Reputation: 447
In the below example, I set up a df with 3 variables, predict, var1, and var2 (a factor).
When I run a model in caret or glmnet, the factor is converted into a dummy variable, such as var2b.
I'd like to extract the variable names programmatically and match the original variable names, not the dummy variable names -- is there a way to do this?

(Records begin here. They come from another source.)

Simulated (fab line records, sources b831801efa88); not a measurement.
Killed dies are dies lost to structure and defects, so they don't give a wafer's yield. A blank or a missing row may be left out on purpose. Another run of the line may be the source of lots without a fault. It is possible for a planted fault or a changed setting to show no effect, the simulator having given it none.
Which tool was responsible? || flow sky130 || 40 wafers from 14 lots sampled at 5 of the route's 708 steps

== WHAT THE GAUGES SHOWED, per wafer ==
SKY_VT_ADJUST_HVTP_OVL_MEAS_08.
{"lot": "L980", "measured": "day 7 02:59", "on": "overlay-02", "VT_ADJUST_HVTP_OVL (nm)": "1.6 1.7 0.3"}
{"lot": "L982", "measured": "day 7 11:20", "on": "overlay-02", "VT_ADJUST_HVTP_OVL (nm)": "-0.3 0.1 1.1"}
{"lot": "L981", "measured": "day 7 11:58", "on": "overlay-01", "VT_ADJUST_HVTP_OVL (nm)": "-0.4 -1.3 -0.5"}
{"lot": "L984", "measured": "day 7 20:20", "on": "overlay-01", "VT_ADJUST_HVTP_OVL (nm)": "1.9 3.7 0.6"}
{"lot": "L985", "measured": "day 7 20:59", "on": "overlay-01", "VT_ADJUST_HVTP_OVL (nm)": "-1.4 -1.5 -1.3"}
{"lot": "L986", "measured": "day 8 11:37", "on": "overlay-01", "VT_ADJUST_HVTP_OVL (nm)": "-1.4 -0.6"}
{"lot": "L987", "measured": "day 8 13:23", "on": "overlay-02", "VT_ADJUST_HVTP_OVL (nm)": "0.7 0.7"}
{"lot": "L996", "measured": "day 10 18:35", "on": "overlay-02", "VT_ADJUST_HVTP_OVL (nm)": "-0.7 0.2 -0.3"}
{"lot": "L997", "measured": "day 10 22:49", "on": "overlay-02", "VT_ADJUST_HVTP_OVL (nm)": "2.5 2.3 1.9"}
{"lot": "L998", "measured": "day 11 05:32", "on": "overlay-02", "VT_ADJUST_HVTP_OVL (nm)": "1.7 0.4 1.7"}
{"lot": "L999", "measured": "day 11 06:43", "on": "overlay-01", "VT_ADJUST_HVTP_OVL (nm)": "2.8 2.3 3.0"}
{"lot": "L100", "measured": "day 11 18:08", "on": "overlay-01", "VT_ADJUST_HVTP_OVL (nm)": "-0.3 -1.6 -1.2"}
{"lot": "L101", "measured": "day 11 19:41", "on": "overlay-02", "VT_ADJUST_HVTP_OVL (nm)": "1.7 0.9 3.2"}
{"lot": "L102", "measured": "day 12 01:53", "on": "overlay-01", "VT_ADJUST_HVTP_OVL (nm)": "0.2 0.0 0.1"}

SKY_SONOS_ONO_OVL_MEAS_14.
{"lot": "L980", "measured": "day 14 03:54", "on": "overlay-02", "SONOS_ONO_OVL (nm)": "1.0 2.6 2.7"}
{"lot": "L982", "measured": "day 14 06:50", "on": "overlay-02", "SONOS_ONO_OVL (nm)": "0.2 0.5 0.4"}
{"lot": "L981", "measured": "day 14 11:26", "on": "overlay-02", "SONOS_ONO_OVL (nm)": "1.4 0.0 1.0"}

This is just an example, my real world problem has many variables with many different levels and therefore, I want to avoid doing this manually, like trying to substring out the "b".
Thanks!
library(caret)
library(glmnet)
df <- data.frame(predict = c('Y','Y','N','Y','N','Y','Y','N','Y','N'), var1 = c(1,2,5,1,6,7,3,4,5,6),
var2 = c('a','a','b','b','a','a','a','b','b','a'))
str(df)
# 'data.frame': 10 obs. of 3 variables:
# $ predict: Factor w/ 2 levels "N","Y": 2 2 1 2 1 2 2 1 2 1
# $ var1 : num 1 2 5 1 6 7 3 4 5 6
# $ var2 : Factor w/ 2 levels "a","b": 1 1 2 2 1 1 1 2 2 1
test <- train(predict ~ .,
data = df,
method = 'glmnet',
trControl = trainControl(classProbs = TRUE,
summaryFunction = twoClassSummary,
allowParallel = FALSE),
metric = 'ROC',
tuneGrid = expand.grid(alpha = 1,
lambda = .005))
predictors(test)
# [1] "var1" "var2b"
varImp(test)
# glmnet variable importance
# Overall
# var2b 100
# var1 0
coef(test)
# NULL
#################
x <- model.matrix(as.formula(predict~.),data=df)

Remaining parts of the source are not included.